Q&A with Richard Chiem

You may have developed a taste for Richard Chiem’s voice from his story “Back Pockets Full of Dynamite” published in the September issue of City Arts. This month, though, you’ll have the chance to curl up with his debut full-length book of short stories You Private Person, out from Scrambler Books on Oct. 15. We recently met up with Richard to talk about dropping out, heading north and finding the importance of story.

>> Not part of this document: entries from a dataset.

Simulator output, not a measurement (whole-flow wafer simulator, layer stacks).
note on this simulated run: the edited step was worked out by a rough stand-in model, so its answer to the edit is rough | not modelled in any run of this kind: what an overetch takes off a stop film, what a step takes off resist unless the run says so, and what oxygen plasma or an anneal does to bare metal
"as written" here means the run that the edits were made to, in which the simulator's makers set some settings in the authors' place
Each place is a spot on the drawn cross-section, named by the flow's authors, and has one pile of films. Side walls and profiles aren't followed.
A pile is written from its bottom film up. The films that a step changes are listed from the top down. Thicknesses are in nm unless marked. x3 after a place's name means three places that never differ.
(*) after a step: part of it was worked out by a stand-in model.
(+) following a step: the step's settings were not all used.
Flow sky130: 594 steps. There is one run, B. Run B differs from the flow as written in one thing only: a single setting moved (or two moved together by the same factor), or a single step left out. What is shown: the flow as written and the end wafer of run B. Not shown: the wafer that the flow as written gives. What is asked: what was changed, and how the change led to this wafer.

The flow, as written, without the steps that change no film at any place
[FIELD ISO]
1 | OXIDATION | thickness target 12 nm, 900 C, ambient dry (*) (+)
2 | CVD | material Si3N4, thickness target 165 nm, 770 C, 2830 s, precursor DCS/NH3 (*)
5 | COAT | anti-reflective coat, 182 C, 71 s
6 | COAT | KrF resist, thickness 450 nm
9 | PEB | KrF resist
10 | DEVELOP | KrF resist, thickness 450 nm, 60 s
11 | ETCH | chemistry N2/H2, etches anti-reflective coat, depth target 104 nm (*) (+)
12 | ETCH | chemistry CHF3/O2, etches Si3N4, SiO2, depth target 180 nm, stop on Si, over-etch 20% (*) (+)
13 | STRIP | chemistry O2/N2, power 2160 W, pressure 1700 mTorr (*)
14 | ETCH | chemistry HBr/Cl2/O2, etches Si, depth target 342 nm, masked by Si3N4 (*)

How did You Private Person come about?
In 2009 I dropped out of school. I went to the University of California San Diego. When I dropped out I was working two jobs—one was Lucky Brand Jeans and the other was Barnes and Noble. The only way I was getting by was basically writing my way out of it. I was writing every night from about midnight to 5 a.m. Doing that for about a year and a half, two years. And then found a little online community of people who read my stuff. When I started submitting my manuscript to Jeremy Spencer, my publisher, he rejected it at first. And then I had a really good year where I had about 40 publications, and he wrote me and said, “Send it to me again.” And I sent it to him again, and by this time it was a brand new manuscript. This time he loved it and he said he’d publish it.

When was this?
The “yes” came about a year ago, right before I moved to Seattle. So I was leaving San Diego thinking I didn’t have anything, but the week before I moved he sent me an email and before I knew it I had a book forthcoming.

Do you spend more time editing than writing?
Because the writers that I tend to admire are slow writers—I think my favorite writer right now is Joy Williams, she’s a very slow writer and she taught me a lot about the editing process—I would have to say yes. But I try to contradict that with writing every day. Not in the efforts of being prolific, but I don’t think creativity should be wasted and you just have to use it when you can.

Is what you’re writing now terribly different from what you were writing in California?
I can see it being honed down. Since being here in Seattle and talking to people doing similar things I made a goal to try to read a book every week and kind of stay on it. Because of that there’s kind of a work ethic that has changed dramatically. To me the story is incredibly important and before I think I was just trying to write pretty lines and now it’s not just about pretty lines.

There’s such a fluid intersection of authentic urban interiors and exteriors in your stories. Are the settings in the book inspired by your life?
I was raised really poor so all I really had was TV and a VHS player. To protect me and my sisters from some weird poverty sadness we watched a shit ton of movies and read a lot of books. And I think I get most of my settings from movies. Do you know what the movie game is?

It’s when someone lists a director and then the other person names a movie and then an actor and back and forth. I think I retain a lot of that knowledge because of these things I love. Like I can still go through whole plots of shitty movies and long running TV shows and they’re not all like major plot things, they’re just little things I care to get caught up in. Like waiting for an elevator. Those are the moments that seize me most because those are the ones that seem real. Maybe it’s not necessarily the awkward moments but the ones where you’re forced to be present and make a decision. Usually setting is very tied to that, because you can’t just be floating. It’s more like you have to react to a person being there in this place. Literature for me has always been a coping thing. I never want to portray that in my work because I don’t think that politics have a place in it but I would like eventually for the writing to help somebody out.

Is the community you write around important to you?
In San Diego I felt very much like a lone wolf among academics, like no one my age really took it seriously. They were waiting to get the degrees first before launching anything else. I wasn’t disillusioned by it, but I lived with close friends who were MFA students and they were always hesitating before they wrote and I wasn’t having that. So when I moved up here, my girlfriend was a writer and there was a bunch of community groups and I felt like every other motherfucker I met was a writer, which was a totally different thing. It was intimidating, but eventually I loved it.